## Wednesday, May 16, 2018

### Indicator constraints

In [1] a question is posed about how to implement the implication:$x+y\le 5 \Rightarrow \delta = 1$ Here $$\delta \in \{0,1\}$$ is a binary variable. Indicator constraints are of the form:$\delta = 0 \Rightarrow \text{constraint}$ or $\delta = 1 \Rightarrow \text{constraint}$ The binary variable $$\delta$$ is sometimes called an indicator variable.

From propositional logic we have: \begin{align} & A \Rightarrow B \\ & \Leftrightarrow \\ & \neg B \Rightarrow \neg A\end{align} This is called transposition [2].

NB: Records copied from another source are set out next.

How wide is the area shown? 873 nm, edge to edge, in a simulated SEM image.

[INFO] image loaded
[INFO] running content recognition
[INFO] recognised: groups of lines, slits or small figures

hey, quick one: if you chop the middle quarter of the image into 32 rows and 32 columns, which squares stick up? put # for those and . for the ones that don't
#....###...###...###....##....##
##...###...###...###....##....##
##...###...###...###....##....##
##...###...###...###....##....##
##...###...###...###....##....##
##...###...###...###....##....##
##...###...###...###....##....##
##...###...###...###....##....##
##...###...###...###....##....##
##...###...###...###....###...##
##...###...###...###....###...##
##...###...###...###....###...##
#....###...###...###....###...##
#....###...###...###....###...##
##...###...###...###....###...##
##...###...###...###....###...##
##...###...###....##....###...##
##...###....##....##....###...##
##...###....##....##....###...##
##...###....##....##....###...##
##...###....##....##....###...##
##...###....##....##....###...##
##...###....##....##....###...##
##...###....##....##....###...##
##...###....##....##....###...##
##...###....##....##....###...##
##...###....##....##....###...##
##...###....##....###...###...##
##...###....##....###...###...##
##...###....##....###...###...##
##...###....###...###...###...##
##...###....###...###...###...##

From this, we can formulate:$\delta = 0 \Rightarrow x+y\gt 5$ If $$x$$ or $$y$$ is a continuous variable we can choose to write $\delta = 0 \Rightarrow x+y\ge 5.001$ or just $\delta = 0 \Rightarrow x+y\ge 5$ In the latter case we keep things ambiguous for $$x+y=5$$ which is in practice often a good choice.

If  $$x$$ and $$y$$ are integers, we can do: $\delta = 0 \Rightarrow x+y\ge 6$

This trick is quite useful to know when dealing with indicator constraints.